Based on recent theoretical progresses and outcomes of recent European projects (e.g. FP7 SYNER-G, FP7 MATRIX, FP7 ASAMPSA_E), the NARSIS project aims at proposing some elements of improvement to be integrated in the current Probabilistic Safety Assessment (PSA) procedures:

  • A better characterisation of natural external hazards in a multi-hazard perspective (occurrence of concomitant external events, either simultaneous-yet-independent hazards or cascading events) .
  • A better evaluation of the physical and operating fragility of NPPs’ SSC under single or multiple external aggressions, accounting for interdependencies and temporal effects (ageing, fatigue).
  • A better risk integration combined with uncertainty characterisation and quantification, proposing approaches to allow efficient risks comparison and to account for all the possible risk interactions and cascade effects (both low-frequency / high consequences events and combined events).

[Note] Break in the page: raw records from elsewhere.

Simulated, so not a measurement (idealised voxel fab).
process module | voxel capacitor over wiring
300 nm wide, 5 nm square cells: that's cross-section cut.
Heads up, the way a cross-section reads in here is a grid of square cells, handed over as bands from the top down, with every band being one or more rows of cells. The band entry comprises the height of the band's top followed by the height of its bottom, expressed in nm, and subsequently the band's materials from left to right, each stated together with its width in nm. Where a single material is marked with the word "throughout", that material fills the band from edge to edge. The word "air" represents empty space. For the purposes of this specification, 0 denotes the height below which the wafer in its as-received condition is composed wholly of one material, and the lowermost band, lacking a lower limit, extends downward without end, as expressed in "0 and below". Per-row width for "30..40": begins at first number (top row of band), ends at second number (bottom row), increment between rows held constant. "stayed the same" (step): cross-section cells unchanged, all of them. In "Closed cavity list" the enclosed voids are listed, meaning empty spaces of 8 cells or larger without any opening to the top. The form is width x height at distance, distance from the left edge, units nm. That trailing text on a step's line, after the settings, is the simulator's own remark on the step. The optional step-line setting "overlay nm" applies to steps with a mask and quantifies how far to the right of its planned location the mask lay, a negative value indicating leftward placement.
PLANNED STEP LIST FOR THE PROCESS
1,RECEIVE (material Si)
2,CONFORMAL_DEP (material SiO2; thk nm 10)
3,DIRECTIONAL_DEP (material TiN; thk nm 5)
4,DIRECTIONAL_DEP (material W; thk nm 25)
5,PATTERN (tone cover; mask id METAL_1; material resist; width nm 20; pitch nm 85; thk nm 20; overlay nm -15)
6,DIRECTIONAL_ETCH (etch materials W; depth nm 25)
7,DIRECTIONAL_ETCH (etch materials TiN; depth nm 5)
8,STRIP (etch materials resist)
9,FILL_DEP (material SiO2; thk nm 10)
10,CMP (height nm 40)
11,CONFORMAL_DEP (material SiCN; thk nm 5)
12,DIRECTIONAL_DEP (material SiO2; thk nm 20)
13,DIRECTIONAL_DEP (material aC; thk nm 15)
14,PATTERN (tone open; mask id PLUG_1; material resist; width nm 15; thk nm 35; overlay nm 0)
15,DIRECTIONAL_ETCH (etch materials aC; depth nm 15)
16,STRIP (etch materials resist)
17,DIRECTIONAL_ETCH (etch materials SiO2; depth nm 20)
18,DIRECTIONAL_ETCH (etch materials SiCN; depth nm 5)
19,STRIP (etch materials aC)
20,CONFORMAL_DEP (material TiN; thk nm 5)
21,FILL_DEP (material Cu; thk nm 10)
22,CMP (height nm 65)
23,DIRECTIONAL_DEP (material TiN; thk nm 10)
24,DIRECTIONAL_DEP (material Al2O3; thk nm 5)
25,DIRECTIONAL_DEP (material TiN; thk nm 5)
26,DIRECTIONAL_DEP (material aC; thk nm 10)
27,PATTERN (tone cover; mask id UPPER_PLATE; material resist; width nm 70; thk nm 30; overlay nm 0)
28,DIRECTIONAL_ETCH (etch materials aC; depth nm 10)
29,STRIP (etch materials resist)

The foreseen improvements and related supporting tools will be tested on a simplified virtual PWR as well as on a real one, to assess  applicability for normal and severe accident management purposes.

  DESCRIPTION OF WORK

The NARSIS project is organized in 5 S&T WPs (1 to 5) and 2 WPs for coordination and dissemination activities. Regarding S&T activities, WP1 will adapt some methodological developments existing in science dealing with risk and safety to safety demands of NPPs exposed to external natural hazards (earthquakes, flooding, extreme weather and lightning). WP2 will develop and/or improve existing (deterministic/stochastic) models, to assess the impact of complex multiple external aggressions on the physical and functional integrity of main critical NPP system components, aiming at reducing the uncertainties in the estimation of their responses. WP3 proposes two axes of development: one is to  build a non-parametric dynamic Bayesian Belief Networks (BBN) approach for a NPP to account for cause and consequence of Technical, Social/organizational and Human aspects. The second one is based on an Extended Best Estimate plus Uncertainty (Extended BEPU) approach, combining probabilistic and deterministic analyses. WP4 will compare the different approaches (purely deterministic, purely probabilistic and combined deterministic-probabilistic) for safety analysis by applying them on a simplified theoretical PWR representative of the European fleet. The pros and cons of each approach will be explored. Finally, the results from the analysis in WP4 will be used in WP5 to support the definition of severe accident management guidelines (SAMGs) as well as flexible coping strategies (FLEX) and extensive damage mitigation guidelines (EDMG), in real operational situations. A supporting tool will be developed, relying on the PSA techniques and these guidelines.

  MAIN RESULTS
  • Development of an integrated multi-hazard framework for nuclear safety assessment accounting for single, cascade and combined events at different time scales; recommendations for regulators (use of the framework).
  • Methodologies to account for cumulative effects, ageing mechanisms and interactions in the fragility and functionality assessment of SSCs (model reduction strategy for probabilistic analyses).
  • Hazard integration and risk analysis for NPPs through a Bayesian approach.
  • Reactor safety analysis results useful for Severe Accident analysis (deterministic and probabilistic approaches).
  • Supporting SAMG DM tool for demonstration purposes.

 DURATION

1 September 2017 – 31 August 2021
4 years

 PARTNERS

CEA (coord.) / BRGM / KIT / TU Delft / Gen d.o.o. / IRSN / AREVA / EDF / WUT-ITC / NCBJ / VTT / NRG / UNIPI / JS / ENEA / APOSS / EDF Energy R&D UK / Nuccon Gmbh

 CONTACT

Technical Project Leader: 
Evelyne FOERSTER (CEA)
Email: evelyne.foerster@cea.fr

 FOR DOWNLOAD

Download factsheet (pdf)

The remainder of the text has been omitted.